Time and frequency series¶
Time and frequency series are fundamental objects in most simulations.
kuibit
supports them through the timeseries
and frequencyseries
modules, which define the TimeSeries
(Reference on kuibit.timeseries) and FrequencySeries
(Reference on kuibit.frequencyseries) object
types. Both the classes are derived from a base class BaseSeries
(Reference on kuibit.series) which defines common methods
and features, so TimeSeries
and FrequencySeries
share a lot of
functionalities.
The TimeSeries and FrequencySeries objects¶
Here we describe some common feature for TimeSeries
and
FrequencySeries
, and we leave for later sections to go into detail about
either. For clarity, we specifically talk about TimeSeries
, but everything
we discuss here applies to FrequencySeries
as well.
Defining time series is easy:
import kuibit.timeseries as ts
# or import kuibit.frequencyseries as fs
import numpy as np
t = np.linspace(0, 2 * np.pi, 100)
sin_wave = ts.TimeSeries(t, np.sin(t))
The object sin_wave
has a number of useful features.
You can add, multiply, and divide two TimeSeries
(FrequencySeries
) with
the same times (frequencies) and scalars. For instance
cos_wave = ts.TimeSeries(t, np.cos(t))
tan_wave = sin_wave / cos_wave
The operations currently implemented are sum, subtraction, multiplication, division, power, absolute value, negative.
TimeSeries
and FrequencySeries
objects are extremely powerful: they try
to behave like numpy
arrays. For example, many of the mathematical functions
from numpy
can be applied directly:
ones = np.arctan(tan_wave)
complicated_expr = np.tanh(sin_wave ** 2 / np.abs(cos_wave))

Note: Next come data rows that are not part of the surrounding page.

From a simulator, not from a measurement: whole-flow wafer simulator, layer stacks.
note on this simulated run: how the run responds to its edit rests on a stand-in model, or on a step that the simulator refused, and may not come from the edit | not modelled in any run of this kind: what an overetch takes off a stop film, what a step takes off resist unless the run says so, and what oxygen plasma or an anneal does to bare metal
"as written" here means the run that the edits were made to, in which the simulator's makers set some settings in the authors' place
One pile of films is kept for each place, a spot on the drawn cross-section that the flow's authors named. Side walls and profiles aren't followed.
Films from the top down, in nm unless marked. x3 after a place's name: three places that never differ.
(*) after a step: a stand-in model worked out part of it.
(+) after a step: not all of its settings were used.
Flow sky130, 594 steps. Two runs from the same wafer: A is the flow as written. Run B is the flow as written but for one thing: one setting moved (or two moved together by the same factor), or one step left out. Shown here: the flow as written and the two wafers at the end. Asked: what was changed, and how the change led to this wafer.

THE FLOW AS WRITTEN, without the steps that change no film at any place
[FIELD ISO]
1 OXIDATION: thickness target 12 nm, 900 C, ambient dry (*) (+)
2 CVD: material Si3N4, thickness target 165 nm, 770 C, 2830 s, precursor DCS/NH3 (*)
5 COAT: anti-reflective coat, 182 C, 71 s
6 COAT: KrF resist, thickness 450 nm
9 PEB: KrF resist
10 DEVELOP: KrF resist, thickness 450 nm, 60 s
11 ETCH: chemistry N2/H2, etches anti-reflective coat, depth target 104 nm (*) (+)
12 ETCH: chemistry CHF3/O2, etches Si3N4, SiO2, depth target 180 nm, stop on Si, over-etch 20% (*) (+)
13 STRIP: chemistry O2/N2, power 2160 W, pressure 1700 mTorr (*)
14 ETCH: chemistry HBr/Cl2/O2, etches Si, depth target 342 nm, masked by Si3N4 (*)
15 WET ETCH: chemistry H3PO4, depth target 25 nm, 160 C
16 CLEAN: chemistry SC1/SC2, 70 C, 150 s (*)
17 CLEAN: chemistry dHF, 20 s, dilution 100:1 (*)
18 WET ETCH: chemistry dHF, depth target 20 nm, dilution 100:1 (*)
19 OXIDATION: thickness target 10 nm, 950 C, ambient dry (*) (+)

Both the Series are callable objects, so they behave like normal functions. If
t0
is any arbitrary time (or frequency), you can call sin_wave(t0)
to
get the value of sin_wave
at t0. To do this, BaseSeries
uses spline
representation. For more information, read the documentation on splines.
Moreover, series are natively plottable by Matplotlib
: you can simply do:
import matplotlib.pyplot as plt
plt.plot(cos_wave)
This is equivalent to plt.plot(cos_wave.t, cos_wave.y)
.
TimeSeries
and FrequencySeries
objects have multiple useful functions.
We follow this convention: methods with an name that is an imperative (e.g.,
zero_pad
) modify the object does not return anything, methods with name that
is a past-tense verb (e.g., zero_padded
) return a new object with the
modification applied.
Series
support masking data. Read the page on masks to learn more
(Masking invalid data).
Note
Every mathematical operation between different series will perform a check
that the two series are compatible (ie, they have the same t or f). This
can be expensive, so if you are writing performance-critical routines, you
should handle the data directly. See inner_product()
for an
example.
Note
For performance-critical routines where you have to initialize many series
and you can guarantee that the x
is monotonically increasing you can pass
an additional paramter to the init
to speed up the initalization. See
reference.
splines¶
One of the most powerful features of TimeSeries
(FrequencySeries
) is
that they are callable objects and they can evaluate the data at any arbitrary
time. This is done using splines. When you first call a TimeSeries
(FrequencySeries
) a cubic spline representation with no smoothing (the
spline evaluates exactly to the data) is computed. This is cached into the
attributes self.spline_real
(and self.spline_imag
if the data is
complex).
Every time you modify the series (e.g., integrate
), the spline is updated.
This representation allows you to call the Series
directly, but if you do it
outside the range of definition, you will get a ValueError
. You can change
the behavior of how to treat external data by calling directly
evaluate_with_spline
. This takes a keyword argument ext
. Values outside
the interval are extrapolated if ext=0
, set to 0 if ext=1
, a ValueError
is raised if ext=2
, or if ext=3
, the boundary value is returned.
Warning
Splines are good continuous representation of data, but they are not perfect, and they are especially unfit for discontinuous data. Be sure to understand the limitations, and use splines only when you know that the representation is good.
Warning
Splines are not supported for masked data. If you are working with masked
data, you should first removed the invalid values with
mask_remove()
.
integrate¶
Integrate the TimeSeries
(FrequencySeries
) as a cumulative sum weighted
on the time intervals (trapezoid). The result is a new Series
with the
integral as a function of time. Optinally, one can provide dx
, which is the
spacing in the independent variable. If provided, it will be used. This is
especially convenient for evely spaced series, as computations will be faster
Warning
Integration is not supported for masked data. If you are working with masked
data, you should first removed the invalid values with
mask_remove()
.
differentiate, spline_differentiated¶
The method differentiate
derives Series(order)
with a centered difference
method in the interior and a one-sided difference on the boundary. The operation
is applied order
times to obtain a high-order derivative. On the other hand,
spline_differentiate
uses the spline representation to achieve the same task.
spline_differentiate
is typically and better behaved for nice enough timeseries.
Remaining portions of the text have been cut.